“spark-sight” Shows Spill: Skewed Data and Executor Memory

3 min readJun 7, 2022

spark-sight is a less detailed, more intuitive representation of what is going on inside your Spark application in terms of performance.

This story is part of a series:

Part 1: Meet “spark-sight”: Spark Performance at a Glance
Part 2: This story

When you launch your Spark application, do you ever wonder

Whether it suffers from skewed data?
Whether the value of spark.executor.memory is right?

Wonder no more!

spark-sight v0.1.8 adds a new chart for spill information:

The middle chart shows, for each executor, when and how much the executor has spilled to disk in that time interval.

And maybe, with the help of spark-sight, one day you will get to see this:

Ok, I need it NOW

$ pip install spark-sight>=0.1.8

Why care about spill?

I’ll let this wonderful story guide you

Understanding common Performance Issues in Apache Spark — Deep Dive: Data Spill

Simply put, when one of the partitions is too large to fit in the executor memory, the disk is accessed and performance decreases by orders of magnitude.

A real-world scenario

This chart is so helpful because it gives you a lot of information at a glance.

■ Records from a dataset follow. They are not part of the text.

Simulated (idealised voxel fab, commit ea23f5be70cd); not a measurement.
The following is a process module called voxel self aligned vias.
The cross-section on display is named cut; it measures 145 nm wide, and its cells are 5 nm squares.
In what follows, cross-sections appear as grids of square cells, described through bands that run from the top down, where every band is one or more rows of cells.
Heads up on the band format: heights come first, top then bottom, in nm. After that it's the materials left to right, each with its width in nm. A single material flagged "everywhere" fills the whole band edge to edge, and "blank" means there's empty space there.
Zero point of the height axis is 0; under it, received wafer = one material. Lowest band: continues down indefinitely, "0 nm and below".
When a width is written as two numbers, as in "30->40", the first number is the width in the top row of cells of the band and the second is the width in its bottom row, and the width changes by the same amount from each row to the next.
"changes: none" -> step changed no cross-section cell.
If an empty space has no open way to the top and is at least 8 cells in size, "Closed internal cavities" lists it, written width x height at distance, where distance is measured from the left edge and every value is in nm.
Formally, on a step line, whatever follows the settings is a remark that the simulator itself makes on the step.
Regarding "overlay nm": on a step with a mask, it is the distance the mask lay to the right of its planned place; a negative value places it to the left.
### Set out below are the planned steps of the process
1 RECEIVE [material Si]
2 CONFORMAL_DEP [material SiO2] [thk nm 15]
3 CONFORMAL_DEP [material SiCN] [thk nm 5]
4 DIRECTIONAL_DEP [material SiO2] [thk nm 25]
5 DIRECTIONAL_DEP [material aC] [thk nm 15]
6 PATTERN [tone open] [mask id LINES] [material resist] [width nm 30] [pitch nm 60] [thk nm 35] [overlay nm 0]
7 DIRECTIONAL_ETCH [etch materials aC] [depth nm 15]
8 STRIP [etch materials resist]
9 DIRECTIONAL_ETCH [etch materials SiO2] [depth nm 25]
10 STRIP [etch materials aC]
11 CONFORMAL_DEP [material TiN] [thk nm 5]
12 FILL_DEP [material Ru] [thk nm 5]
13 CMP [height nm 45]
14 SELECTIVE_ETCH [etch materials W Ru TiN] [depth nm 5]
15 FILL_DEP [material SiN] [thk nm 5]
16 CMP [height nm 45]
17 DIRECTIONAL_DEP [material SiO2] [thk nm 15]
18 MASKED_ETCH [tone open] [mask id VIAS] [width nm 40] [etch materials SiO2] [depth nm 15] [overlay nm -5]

To illustrate this, the following is a real-world Spark application I analyzed with spark-sight:

First half: spark.executor.memory is too low

First half of the spill chart shows that

all executors are spilling
the executors are spilling equal amounts

This is a clear indication that the parameter spark.executor.memory is too low: in fact, all executors are equally struggling to keep in memory their partitions.

Second half: skewed data

Second half of the spill chart shows that

the executors are spilling different amounts

For example, during stage 180, executor 7 has spilled three times more than the other executors.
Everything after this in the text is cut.